A few days ago I read a refreshing article by Southern Baptist Theologian, Russell D. Moore. The article concerned the proper observation of the Lord's Supper. Here is an excerpt:
A man walked out of my church in protest. I didn’t notice it as it was happening, but he told me about it, in a note, a few weeks later. He was angered that he had been excluded. At first, I feared that maybe he hadn’t been spoken to. In a church this size, that’s certainly a possibility. Or maybe, I wondered, had one of our elderly church members looked askance at his wearing jeans or shorts? Turns out, he wanted the Lord’s Supper, and I’d turned him away.

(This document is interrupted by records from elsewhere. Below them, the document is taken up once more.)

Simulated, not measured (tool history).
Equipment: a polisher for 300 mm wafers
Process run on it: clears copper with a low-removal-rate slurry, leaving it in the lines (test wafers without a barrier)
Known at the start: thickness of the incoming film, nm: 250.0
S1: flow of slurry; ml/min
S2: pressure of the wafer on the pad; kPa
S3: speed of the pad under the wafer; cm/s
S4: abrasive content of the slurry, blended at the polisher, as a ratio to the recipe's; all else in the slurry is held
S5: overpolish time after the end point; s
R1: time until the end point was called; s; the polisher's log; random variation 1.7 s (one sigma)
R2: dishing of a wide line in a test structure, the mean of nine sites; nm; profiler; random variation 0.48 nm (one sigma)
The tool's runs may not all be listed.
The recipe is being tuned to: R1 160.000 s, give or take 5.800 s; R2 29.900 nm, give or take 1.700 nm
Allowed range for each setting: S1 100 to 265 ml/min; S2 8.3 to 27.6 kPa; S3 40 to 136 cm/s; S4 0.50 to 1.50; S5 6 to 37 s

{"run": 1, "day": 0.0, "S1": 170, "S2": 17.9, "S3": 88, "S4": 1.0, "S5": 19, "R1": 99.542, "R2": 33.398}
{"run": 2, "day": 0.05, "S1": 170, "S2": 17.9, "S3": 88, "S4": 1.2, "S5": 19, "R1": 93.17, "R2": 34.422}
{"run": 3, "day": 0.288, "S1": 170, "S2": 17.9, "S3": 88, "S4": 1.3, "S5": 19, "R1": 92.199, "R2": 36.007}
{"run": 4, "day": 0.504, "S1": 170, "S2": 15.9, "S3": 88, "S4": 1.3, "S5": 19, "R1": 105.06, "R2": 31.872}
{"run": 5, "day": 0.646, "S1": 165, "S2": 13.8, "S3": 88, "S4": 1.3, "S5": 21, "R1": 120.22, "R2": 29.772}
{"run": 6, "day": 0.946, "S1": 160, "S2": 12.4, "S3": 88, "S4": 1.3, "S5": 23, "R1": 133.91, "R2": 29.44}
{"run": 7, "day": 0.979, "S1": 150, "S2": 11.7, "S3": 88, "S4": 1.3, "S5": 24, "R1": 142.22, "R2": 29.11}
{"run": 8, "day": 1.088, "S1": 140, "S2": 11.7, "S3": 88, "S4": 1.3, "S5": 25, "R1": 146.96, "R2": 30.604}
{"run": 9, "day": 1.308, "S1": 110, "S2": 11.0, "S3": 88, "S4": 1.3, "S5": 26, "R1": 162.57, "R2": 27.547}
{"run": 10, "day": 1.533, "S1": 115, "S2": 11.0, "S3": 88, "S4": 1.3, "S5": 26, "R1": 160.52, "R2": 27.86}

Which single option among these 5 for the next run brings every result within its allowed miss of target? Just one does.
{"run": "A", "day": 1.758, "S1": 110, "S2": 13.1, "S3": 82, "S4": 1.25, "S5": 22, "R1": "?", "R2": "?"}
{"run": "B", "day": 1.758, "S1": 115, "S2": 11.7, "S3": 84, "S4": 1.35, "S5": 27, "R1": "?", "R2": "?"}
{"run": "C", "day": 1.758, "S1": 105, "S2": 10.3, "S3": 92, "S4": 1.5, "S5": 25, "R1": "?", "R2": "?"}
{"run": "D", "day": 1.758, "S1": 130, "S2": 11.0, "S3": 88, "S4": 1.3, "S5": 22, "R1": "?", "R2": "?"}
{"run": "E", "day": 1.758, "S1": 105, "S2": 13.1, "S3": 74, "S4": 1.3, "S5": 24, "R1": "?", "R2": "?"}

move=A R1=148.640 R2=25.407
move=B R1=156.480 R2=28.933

On the Sunday in question, our visitor had observed my congregation take communion. I had explained the elements, and the act as a sign of the kingdom of Christ. I called the church to repentance from sin, forgiveness of one another, and renewed faith in the crucified and resurrected Jesus. Then I’d done what my grandfather’s generation of Baptist preachers called “fencing the table.”
As the bread and the cup were distributed, I announced that, while all were welcome to attend our church, only baptized Christians in good fellowship with a local congregation were invited to commune. Then I defined baptism the way our church does, along with Baptists all over the world, as the immersion of a believer in water as public profession of faith in Christ.
That’s what did it. The man told me in the letter that he had seethed in a quiet fury and then picked up his Bible and walked out.
I wasn't aware that Baptists (at least some Baptists) had this tradition, much less practiced it. In every Baptist church I've attended "Open-Communion" was practiced (participation in the Lord's Supper was up to the discretion of the individual person). Worse, wometimes people get the cart before the horse and take Communion (or allow their children to partake) before they have been baptized.
As a Presbyterian I and my denomination would take issue with the mode of Baptism being the litmus test for partaking of the Lord's Supper. We allow those to partake who have been baptized and made a credible profession of faith to the elders of their church.
What's at stake in all of this? Church membership to be sure, but something more profound and basic than that. At the heart of church membership lies a credible profession of faith that must be expressed before the elders of a given church. No Christian has the right or the authority to privately determine whether they are in the faith or not. Total depravity can result in someone fooling themself into thinking that they are in the faith. And allowing someone to partake of the Lord's Supper whose profession of faith has never been tested is showing dishonor to the sacrament (I Corinthians 11) and perhaps confirming someone's false profession of faith thereby condemning them to an eternity of wailing and gnashing of teeth (Matthew 7).